Pros and cons of the design system
If I had a few seconds to explain to you what a Design System is, I would start with the following definition:
A design system is built on a visual style, documentation, and code snippets. You can copy and paste elements (components) from a library and quickly build a new project.
To sum up: design tools, fragments of code, and descriptions of UI elements that are implemented in a Design System make products adopt more efficiently and cohesively.
What’s good about design systems?
Saves time and money for design, dev, and product teams
With functional component and pattern libraries, your team can take UI assets and code snippets and run with them, knowing they will work. These assets and components are fast and clean to implement since special care is taken to build things the right way the first time. These save the time traditionally spent on research, meetings, and development, and give it back to your team to spend innovating, learning, and perfecting their projects.
Ownership of the system is distributed
More dependencies on the system mean more people care about the system is the best it can be, which incentivizes working together rather than apart.
One source of truth
This means better brand consistency across all channels. No more using over a hundred different shades of grey, or five primary buttons that don’t even show up in your style guide. If your brand guidelines update, your design system does too and applying those sweeping changes to your products becomes much easier, faster, and safer.
Knowledge transfer becomes much easier
Design and code handoffs don’t require nearly as much auditing and onboarding if everyone understands and trusts the components.
What can be challenging?
Upfront time commitment and allocation needs.
It takes a lot of devoted work to create a solid design system. If you’re building it right, this should account for most (if not all) of the allocation for your systems team members for several months. Statistically, “successful” design systems seem to account for more elements (Things like typography, form components, voice, tone, etc) than those ranked “average” or “unsuccessful”. It takes time to save time.
Work must be done to socialize the system.
In order for a design system to be successful, it has to be used and supported by all, and everyone must know when and how to use and modify it. Teams should feel comfortable using and modifying patterns and components. This requires training, constant communication, and helping your teams take ownership of the design system.
The system must stay up to date and document.
In order for your design system to be trusted, components must be consistently updated and include the proper documentation. Failure to provide ample and thorough documentation or keep components current erodes trust in all you’ve built.
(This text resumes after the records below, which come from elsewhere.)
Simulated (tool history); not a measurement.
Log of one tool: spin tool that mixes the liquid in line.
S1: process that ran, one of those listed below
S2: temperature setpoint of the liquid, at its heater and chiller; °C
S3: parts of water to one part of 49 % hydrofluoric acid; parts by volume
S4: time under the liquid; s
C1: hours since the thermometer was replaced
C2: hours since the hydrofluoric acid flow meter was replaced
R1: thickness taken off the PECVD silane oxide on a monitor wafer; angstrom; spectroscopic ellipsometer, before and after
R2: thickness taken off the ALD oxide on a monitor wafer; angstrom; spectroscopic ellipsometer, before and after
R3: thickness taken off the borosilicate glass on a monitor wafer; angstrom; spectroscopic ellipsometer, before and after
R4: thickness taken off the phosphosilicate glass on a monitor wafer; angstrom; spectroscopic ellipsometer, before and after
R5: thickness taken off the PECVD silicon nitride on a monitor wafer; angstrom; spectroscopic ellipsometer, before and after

Design Systems can save a lot of time in the face of complexity, but require a big investment of time and focus. So, is all that effort going to pay off in helping your organization achieve its goals? Let’s break it down.
Conclusions
A proprietary Design System is certainly more useful for companies that have a strong brand identity and values, sell proprietary products and services that evolve over time, and operate across multiple channels.
An open-source Design System, on the other hand, could be a good starting point for companies or start-ups that do not yet have a well-defined identity and do not yet have the tools to develop their own DS.
It is important to ask yourself the right questions at the beginning of the project. If you define the requirements well, it will be clearer to your which way to go.